What we’ve talked about in Part I & II is a basic application of the time value of money, given today’s interest rates. So, is it time to take up boozing, smoking and to hell with the exercise bike? Maybe.
As a financial advisor, I can provide you with reams of data that suggest, over time, that it is reasonable to assume a 6% real rate of return instead of the 1.5% which I used in Part II. I might do this if you tell me you need $10,000 per month to live your life, and that if 1.5% is the upper limit, then you need a cool $3 million to make this work.
You aren’t likely to have $3 million? No problem! The internet has the answer!
You discover that a financial website has a free retirement calculator! (Why didn’t I think of that?) Just send us your money and we’ll guarantee you 7% per year and at some point in the future, you can begin taking a retirement income which you can never outlive!
How is it possible, in a world where 30 year mortgages cost only 3%, that an insurance company can guarantee a 7% return? Magic, I tell you! It’s magic!
To some degree, its the law of large numbers, which apply to the ageing population but not necessarily to you and me. If 10,000 people buy into the product, some are going to die early, some are going to quit early, and pay a large fee to take their money, and some will stay the course. Meanwhile, the insurance company has possession of your money, can play with hedging strategies and option trading and will almost assuredly come out ahead. I’ve never met an insurance company in my 37 years of doing this that didn’t have a profit motive. Virtually all of them succeed.
But back to the retirement question. If you are willing to take more equity market risk, and scale back the need for security, you can up the interest rate when calculating how much you need and get it closer to what you have or what you think you can manage. Each of us has a comfort level with risk, much of it fixed years ago, when we learned what level of discomfort we could live with and built our lives around that variable.
Here is one of the axioms of financial economics. If you are going to assume a higher expected investment return — like 6.5% — compared to what is available with no risk, then you must also allow for the possibility that things will not work out and you might earn much less than expected.
Average the two scenarios — and account for this risk properly — and you are left exactly where you started, namely the present value of your $1,000 under a risk-free return is $230,000 if you plan to life expectancy and $385,000 if you plan to the 95th percentile.

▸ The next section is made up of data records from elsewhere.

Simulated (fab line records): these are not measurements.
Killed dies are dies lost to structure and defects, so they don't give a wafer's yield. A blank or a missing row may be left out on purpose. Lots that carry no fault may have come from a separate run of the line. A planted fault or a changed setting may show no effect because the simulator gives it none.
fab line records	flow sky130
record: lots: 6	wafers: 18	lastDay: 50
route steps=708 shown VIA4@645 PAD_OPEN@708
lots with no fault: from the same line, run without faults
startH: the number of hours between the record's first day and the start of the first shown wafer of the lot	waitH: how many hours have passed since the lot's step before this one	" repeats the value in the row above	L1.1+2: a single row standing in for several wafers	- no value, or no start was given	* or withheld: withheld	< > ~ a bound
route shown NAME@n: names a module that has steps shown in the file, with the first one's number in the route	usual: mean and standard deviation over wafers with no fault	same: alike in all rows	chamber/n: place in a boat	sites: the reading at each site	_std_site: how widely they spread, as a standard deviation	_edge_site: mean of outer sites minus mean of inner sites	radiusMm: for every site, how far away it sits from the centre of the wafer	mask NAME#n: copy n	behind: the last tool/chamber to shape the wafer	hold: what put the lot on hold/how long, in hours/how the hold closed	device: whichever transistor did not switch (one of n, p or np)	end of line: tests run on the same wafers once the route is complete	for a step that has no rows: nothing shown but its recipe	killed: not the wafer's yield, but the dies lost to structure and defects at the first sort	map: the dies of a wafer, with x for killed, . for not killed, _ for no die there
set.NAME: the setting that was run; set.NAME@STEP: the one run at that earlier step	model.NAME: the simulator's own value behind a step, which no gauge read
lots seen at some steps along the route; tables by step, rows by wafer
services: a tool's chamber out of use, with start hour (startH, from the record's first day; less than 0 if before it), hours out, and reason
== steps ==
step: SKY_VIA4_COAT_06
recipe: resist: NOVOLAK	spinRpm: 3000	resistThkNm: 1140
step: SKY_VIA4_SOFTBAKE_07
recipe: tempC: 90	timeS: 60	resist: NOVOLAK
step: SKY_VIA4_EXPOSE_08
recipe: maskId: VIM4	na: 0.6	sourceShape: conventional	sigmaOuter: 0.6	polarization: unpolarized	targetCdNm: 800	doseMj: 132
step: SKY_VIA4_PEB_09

Assuming a more aggressive rate of return — or planning to some arbitrary age — and then claiming that retirement has suddenly become “cheaper” is a dangerous fallacy. It will end up costing many retirees quite dearly. Ask anyone who assumed a 6.5% investment return over the last decade — or the 100,000 American centenarians — how their retirement is panning out.
All you can do, professionally speaking, is develop a game plan that you and your spouse can live with. Identify all the variables you can, plug in the values that you know exist today, and be prepared to re-evaluate every twelve months or so. And then, when you have identified all the parts, put the plan in motion. If you need help, find someone like me that you can feel comfortable working with, and make it happen.